Villa Rufolo in Ravello

Published in Out of Town
07 July 2017

Benedetta de Falco, President of the Premio GreenCare, accompanies us to discover the garden that enchanted Wagner and Gore Vidal and which has been hosting the Ravello Festival for 65 years

Overlooking the blue sea of ​​Minori and Maiori, embedded as an emerald in the silvery rock of the Amalfi Coast, outstretched as the spine of a ship that sets sale, the garden of Villa Rufolo, in Ravello, hasn’t stopped charming Italian and foreign visitors since the Rufolo founded it, in the thirteenth century, to complete their imposing Moorish castle.

An Arabic style garden, initially developed on two levels, with a spectacular setting, the sea on three sides, so as to surprise the visitor.

Exciting effects from the entrance: a tree-lined avenue, pergolas, fountains, small cloisters, as in a miniature Alhambra which, in literature, welcomed the "delighted brigade" of the Decameron of Giovanni Boccaccio and, in the music, bewitched Richard Wagner. Visiting it, the German composer had the stunning perception that it was the exact scenery of the garden, full of delights, which he had imagined for Parsifal.

From the Rufolo’s to Wagner, the garden met the happy season of the Scottish Sir Francis Nevile Reid, an art expert, botanist, and philanthropist, who, in the nineteenth century, had bought the ruined villa with a very damaged tree plant. He chose to make it a spectacular garden, respecting its historical memory but also adding some innovations and experimenting.
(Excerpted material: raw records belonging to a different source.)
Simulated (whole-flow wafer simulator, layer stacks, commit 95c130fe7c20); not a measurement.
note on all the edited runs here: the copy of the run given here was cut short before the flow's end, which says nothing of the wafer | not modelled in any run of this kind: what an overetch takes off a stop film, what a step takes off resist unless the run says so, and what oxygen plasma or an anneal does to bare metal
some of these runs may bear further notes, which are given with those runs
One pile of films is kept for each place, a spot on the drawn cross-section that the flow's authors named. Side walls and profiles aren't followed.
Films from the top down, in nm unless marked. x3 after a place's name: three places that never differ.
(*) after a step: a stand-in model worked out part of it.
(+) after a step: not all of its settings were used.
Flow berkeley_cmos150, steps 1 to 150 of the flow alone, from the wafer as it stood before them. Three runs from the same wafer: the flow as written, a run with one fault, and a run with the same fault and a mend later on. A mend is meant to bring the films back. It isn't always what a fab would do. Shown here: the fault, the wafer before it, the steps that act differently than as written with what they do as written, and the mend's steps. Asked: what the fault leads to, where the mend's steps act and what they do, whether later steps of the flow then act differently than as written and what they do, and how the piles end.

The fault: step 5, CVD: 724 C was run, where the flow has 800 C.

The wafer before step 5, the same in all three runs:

Thus, the Mediterranean scrub, a natural element of the Amalfi landscape, was corroborated by rare and foreign plants, collected throughout Europe, often reluctant to adapt to that garden so exposed to the salt-rich winds. But Reid's obstinacy prevailed and with his stubbornness, and the precious collaboration of gardener Luigi Cicalese, he was able to make exotic plants flourish alongside local species, in a dialogue that never stops: the representation, in the garden, of that international character that Ravello has earned over time. From the Grand Tour to today, with "Ravello Costa d'Amalfi" candidate as "Italian Capital of Culture 2020".

A garden like a small world where many types of roses bloom, especially Dijon, while there is no longer trace of the pink "Bella Napoli" rose, disappeared due to a famous flood that affected the whole area. The site's architectures - towers, arches, columns, stairs, terraces - are supported by the vegetation: trees, shrubs, flowering plants and fruit. The visitor is led to the discovery of a unique and romantic place that gives the feeling of being in paradise on earth, now entrusted to the care of the Fondazione Ravello.

In the garden, during the summer, you can hear a classic concert of an international orchestra.

On the stage suspended on the sea, the Ravello Festival (see page 14) is a 65-year-old music review, dedicated to Wagner, as well as to ballet and new trends.

Gore Vidal, who had elected these places as good retreat until 2006, loved to attend it. In the garden of Villa Rufolo, this impressive image flourished: "When the orchestra plays Wagner, the full moon rises from the mountains whose contours remind you of a dragon whose head is softly reclined on the beach towards east, while the birds, musically trained after all these years, make the counterpoint from the top of the dark pines”.

My wish is for you to be able to visit this place at least once in your life.